When most people think of the death of democracy, they think of a terrible coup led by a mob and finally supported by a perverted military. The unsuccessful insurrection on Jan. 6, 2021, fits that image. The military never got involved, but an angry crowd, encouraged by political actors, did its best.
However, many regimes transform quietly, almost imperceptibly. The institutions that we know are still all around us. Life doesn’t seem that different when we go to the store to buy groceries. But nothing is really the same. The regime changes before people realize it because the government seems the same.
Plato talked about the difference between government and regime. The government is the structure of political order and its institutions. But the regime (politeia) is the animating principle of the government, its soul, so to speak.
In the United States, the government is defined by three branches of government — the executive, legislative and judiciary, a written constitution, and laws that define the powers exercised by the governing bodies. But the regime is the fundamental principle of democracy and the democratic way of life. What most people don’t understand is that the shell of the government can remain familiar while the regime slips away.
As Brian Klaas points out in his recent article in The Atlantic, “When democracies start to die, they usually don’t recover. Instead, they end up as authoritarian states with zombified democratic institutions: rigged elections in place of legitimate ones, corrupt courts rather than independent judges, and propagandists replacing the press.”
Smart authoritarians don’t seek an awkward insurrection or a risky military coup. Instead, they work tirelessly from the ground up to transform a country’s institutions while claiming that they are saving the country from internal and external enemies. They quietly change seemingly minor election laws so that elections can be controlled and political opponents marginalized. And they work to elect loyal party members to positions of modest authority so that future elections can be manipulated without a messy controversy. And all of this is done in the name of protecting election integrity.
They pack the courts with partisan, political hacks. But the courts still operate.

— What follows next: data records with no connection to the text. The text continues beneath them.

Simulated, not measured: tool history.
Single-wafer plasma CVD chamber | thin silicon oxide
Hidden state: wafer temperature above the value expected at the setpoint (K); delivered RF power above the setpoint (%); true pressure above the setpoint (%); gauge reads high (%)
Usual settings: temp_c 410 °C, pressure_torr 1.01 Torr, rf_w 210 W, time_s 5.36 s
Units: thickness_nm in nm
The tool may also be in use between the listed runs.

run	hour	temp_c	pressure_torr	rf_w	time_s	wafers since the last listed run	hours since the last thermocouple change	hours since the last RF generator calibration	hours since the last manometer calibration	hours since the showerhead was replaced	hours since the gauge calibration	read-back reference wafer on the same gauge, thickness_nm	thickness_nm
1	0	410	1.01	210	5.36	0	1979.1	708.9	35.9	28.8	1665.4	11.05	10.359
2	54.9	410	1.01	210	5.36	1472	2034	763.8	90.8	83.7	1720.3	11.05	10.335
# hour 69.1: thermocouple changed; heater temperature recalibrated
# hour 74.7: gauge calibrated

Nothing looks amiss on the surface. If there was a move to close our courts, people might react negatively. Better to keep them open but make sure they are incapable of rendering unfriendly decisions. And the laws that used to protect us are one by one overturned.
And they attack educational institutions to create a platform for propaganda while claiming to be protecting the schools from being used for indoctrination. They censor books in the name of protecting decency and threaten teachers’ autonomy to control what is taught. Good, hardworking, principled teachers are fired or quit their jobs in disgust, and a new cadre of authoritarian teachers slowly takes their place.
Our schools don’t disappear; they just cease to be educational institutions. We still drive down the street and see the same school buildings and school buses. But the animating principle of the schools has changed.
The legislature still acts and passes what looks like legislation, but it is no longer a check and balance on the president’s power. It does the bidding of the president. The political party becomes an extension of presidential ambitions and desires, and the legislature only exists to promote the president’s agenda. And the same happens to the bureaucracy.
And the press. It doesn’t go away, but the campaign to delegitimize freedom of the press pushes forward daily. The press is called “the enemy of the people,” and fact-checkers are accused of partisanship. New, shady groups are established that look like the old independent press, but they are owned and operated to promote authoritarian changes. People who look like network anchors or reporters begin to proliferate, but they are tools of the authoritarian movement, not a check or balance on it. The evening news still comes on. But those in authority call the shots.
So we must be vigilant. It is not enough to judge by appearances and be comforted by the fact that our political institutions seem intact. Our regime hasn’t been preserved just because we don’t have another January 6. Our governmental institutions may still seem to be operating. The question is this: Is the animating spirit behind the government democratic or authoritarian?
We must not allow the incremental downfall of democracy, orchestrated by behind-the-scenes efforts of democracy’s enemies. This is a time to stand up, be counted and make our voices heard.